Apart from a few modest budget savings and further tinkering with the superannuation system, the Turnbull Government seems bereft of “big economic ideas” to carry it through this term of Government. Indeed, the great lament for the economy is that growth-enhancing economic reforms are just seen as too hard for either major political party.

Even the much-touted corporate income tax cut is fairly modest and will be dragged out over ten years.

In the face of such a policy vacuum, let me venture forth a few ideas which I think could help boost productivity while not adding all that much to Australia’s entrenched budget deficit.

1. Get stuck into infrastructure

For starters, the Government needs to get stuck into infrastructure in a much bigger way. For too long, this has largely been seen as the preserve of the States, and the Federal Government (admittedly under Tony Abbott) only seemed to want to fund more roads. Yet, it’s an obvious free kick just waiting to be taken.

Indeed, the Reserve Bank, the Organisation for Economic Cooperation and Development (OECD) and even the International Monetary Fund (IMF) have all argued that the limits of monetary policy – in terms of low interest rates and quantitative easing – have largely been reached.

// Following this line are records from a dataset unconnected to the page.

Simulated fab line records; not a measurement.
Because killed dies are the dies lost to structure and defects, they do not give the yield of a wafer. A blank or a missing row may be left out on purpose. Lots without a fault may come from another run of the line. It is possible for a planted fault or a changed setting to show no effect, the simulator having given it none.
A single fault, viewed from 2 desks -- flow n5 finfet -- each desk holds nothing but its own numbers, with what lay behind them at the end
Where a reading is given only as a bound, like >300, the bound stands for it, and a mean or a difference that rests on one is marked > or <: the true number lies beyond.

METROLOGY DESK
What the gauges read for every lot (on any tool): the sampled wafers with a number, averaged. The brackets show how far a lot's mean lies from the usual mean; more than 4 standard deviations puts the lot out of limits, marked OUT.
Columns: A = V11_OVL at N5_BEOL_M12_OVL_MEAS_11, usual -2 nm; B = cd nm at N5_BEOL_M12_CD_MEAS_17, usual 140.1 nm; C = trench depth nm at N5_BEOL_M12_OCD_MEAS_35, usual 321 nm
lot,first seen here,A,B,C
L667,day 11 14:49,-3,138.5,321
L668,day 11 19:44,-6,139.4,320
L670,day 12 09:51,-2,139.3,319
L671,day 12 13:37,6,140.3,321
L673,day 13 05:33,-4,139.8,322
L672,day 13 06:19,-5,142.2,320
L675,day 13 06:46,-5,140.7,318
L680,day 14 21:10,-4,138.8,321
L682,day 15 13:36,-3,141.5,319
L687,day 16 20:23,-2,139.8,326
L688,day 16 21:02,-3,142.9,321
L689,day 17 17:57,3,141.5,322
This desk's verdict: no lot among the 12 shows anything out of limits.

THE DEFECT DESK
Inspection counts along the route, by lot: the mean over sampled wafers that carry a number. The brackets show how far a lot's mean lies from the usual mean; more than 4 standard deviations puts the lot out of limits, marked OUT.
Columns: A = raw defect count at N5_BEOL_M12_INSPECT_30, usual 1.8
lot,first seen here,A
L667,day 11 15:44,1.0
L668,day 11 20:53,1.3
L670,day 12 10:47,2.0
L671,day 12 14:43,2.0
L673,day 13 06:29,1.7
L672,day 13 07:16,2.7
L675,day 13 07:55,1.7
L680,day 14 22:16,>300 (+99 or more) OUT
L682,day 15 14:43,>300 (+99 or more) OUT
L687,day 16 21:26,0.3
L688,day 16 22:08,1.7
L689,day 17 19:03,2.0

To further boost growth, countries are being encouraged to boost publically provided infrastructure – provided that the projects are of merit and prudently financed. New South Wales has already unleashed major infrastructure programs in recent years – thanks to the privatisation of electricity and other “asset re-cycling measures”, which is helping the State power along.

The single best start in this direction would come from Treasurer Scott Morrison in next years’ May Budget. A centre piece should be a recasting of the budget accounts in terms of a “recurrent” or “operating” budget balance and a separate “capital” or “investment account”. That would allow us to separate the challenge of raising enough taxation to fund yearly spending needs (such as health and education) from that of borrowing over the long-term to fund worthy infrastructure projects.

At a time when Australian 10-year government bond yields are not much more than 2%, this is a once in a lifetime opportunity to build out Australia’s infrastructure requirements. I would also like to see an independent body – such as Infrastructure Australia – being charged with the duty to pick the best infrastructure projects based on a rigorous cost-benefit analysis.

2. Move towards a cashless economy

A second “big picture” idea is to move Australia toward a fully cashless economy. As recently outlined in The Economist, the volume of card-based payments in Sweden has increased tenfold since 2000 and, today, around 95% of all payments are cashless. Some estimates suggest a purely cashless economy could save around 0.5% to 1% a year in cash handling costs – a big saving that accrues annually, and would clearly help lift productivity.

Moving to a cashless system could also help boost tax revenues by limiting scope for the “cash economy.” And it could potentially save business billions in reduced tax compliance costs by, for example, automatically sending a certain percentage of sales receipts or wage payments to the tax office. Welfare payments could also be better streamlined.

3. Clamp down on corporate tax avoidance

Another obvious free kick is clamping down on corporate tax avoidance through international loopholes. Again, this could bolster tax revenue and help level the playing field for smaller, more domestically focused firms which can’t avoid tax so easily.

To sweeten the deal, the revenue saved through such a crackdown could even be used to cut the overall corporate tax rate more deeply and quickly. Indeed, I’ve long argued that the Government should adopt aggressive tax broadening measures so as to achieve a game-changing cut in the corporate tax to only 15%, or even less.

Given the degree to which the current high corporate tax rate is so easily avoided by the big-end of town, we might end up getting even more tax revenue from them simply by making it less advantageous for them to spirit their money away offshore.

The old Malcolm Turnbull seemed full of big, bold ideas. Indeed, we could add the bold embrace of clean energy, better public transport networks and greater regional development – the latter being the best option to reduce the congestion and house price pressures in our major capital cities.

To my mind, there seem enough avenues through the Senate for many of these proposals to get a fair hearing. The only obstacle seems be the desire of Prime Minister Turnbull to remain a “small target” given his own divided party.